Saturday, April 11, 2009

America's Racial Contract

Charles Mills, PhD
Northwestern

A racial contract is a conceptual metaphor for our philosophy for dealing with each other. The problem is that it is a philosophy vased on white Europeon thought. It asserts:
  • We are all equal
  • The law treats us all equal
  • The government governs equally/no exploitation
  • There is transparency in treatment of people
  • There is objectivity in threatment of people

John Rawls book, A Theory of Justice, originated the "veil of ignorance" principle which accepted the conceptual metaphor as fact. It was first published in 1971. The claim was that a society is a coopeerative venture for mutual advantage, regulated by rules, that benefits everyone. This assumption was fundamentally flawed.

The conceptual framing for the US portrays racism as an anomoly. Much relied on work of Immanuel Kant and John Locke who on the surface appear to support equality. Deeper research identifies significant racial overtones in their writings.
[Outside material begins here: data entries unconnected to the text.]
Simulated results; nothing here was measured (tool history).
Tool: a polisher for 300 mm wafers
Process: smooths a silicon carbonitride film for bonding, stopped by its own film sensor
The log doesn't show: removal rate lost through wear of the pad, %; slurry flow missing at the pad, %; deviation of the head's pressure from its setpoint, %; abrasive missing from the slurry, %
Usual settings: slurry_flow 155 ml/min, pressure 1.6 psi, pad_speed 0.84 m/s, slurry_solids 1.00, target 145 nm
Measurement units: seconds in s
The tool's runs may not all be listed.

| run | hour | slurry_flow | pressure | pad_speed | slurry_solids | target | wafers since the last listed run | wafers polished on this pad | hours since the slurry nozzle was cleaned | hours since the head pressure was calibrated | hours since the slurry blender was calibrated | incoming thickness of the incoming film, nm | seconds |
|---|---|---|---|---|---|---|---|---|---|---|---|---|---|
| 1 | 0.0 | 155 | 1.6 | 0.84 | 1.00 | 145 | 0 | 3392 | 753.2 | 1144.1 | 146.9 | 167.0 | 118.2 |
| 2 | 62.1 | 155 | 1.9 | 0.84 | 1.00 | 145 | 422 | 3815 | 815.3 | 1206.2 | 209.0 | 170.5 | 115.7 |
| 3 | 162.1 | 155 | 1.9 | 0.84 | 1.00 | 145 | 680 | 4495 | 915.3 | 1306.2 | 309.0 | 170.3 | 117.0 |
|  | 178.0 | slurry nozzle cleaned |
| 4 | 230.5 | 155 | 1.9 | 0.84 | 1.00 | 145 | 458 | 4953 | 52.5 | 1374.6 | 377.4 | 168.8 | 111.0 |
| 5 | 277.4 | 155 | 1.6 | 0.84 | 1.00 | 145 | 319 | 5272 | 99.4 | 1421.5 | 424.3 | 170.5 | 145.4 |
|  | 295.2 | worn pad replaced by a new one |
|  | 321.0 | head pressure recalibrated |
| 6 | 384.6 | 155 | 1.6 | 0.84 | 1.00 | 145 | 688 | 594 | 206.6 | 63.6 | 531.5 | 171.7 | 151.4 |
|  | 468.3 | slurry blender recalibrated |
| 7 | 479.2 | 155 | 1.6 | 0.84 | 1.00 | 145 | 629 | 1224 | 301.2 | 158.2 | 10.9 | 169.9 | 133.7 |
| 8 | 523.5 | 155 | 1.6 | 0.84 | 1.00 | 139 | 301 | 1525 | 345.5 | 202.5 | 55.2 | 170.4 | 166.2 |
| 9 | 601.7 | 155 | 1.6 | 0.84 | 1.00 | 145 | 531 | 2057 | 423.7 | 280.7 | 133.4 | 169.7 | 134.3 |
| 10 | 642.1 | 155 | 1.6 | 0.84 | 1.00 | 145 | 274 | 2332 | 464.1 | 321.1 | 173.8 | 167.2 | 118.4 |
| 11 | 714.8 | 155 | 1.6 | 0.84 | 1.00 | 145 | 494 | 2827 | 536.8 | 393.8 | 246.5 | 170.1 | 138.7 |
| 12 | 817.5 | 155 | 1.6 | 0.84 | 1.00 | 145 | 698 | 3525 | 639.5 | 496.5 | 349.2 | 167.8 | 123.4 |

Mills argues that what we have is not a social contract but a racial contract. We need to accept that and look at how to dismantle the racial contract if we want to procede. Today, there is less individual racism but the system of structural and institutional racism sustains racism. One of his arguments is the systemic white advantage of wealth. As the $9 trillion in wealth is passed down in the next few years it will be passed from whites to whites and thus will sustain white preference. Mills argues that wealth disparity is a connection to the past and, as such, carries forward the racism of the past.

Mills suggests that to create change the interests of African Americans have to converge with the interests of whites. He feels the most likely place for this to occur is between people of color and the working class whites. Income for working class people in the US has been stagnant since the 70's.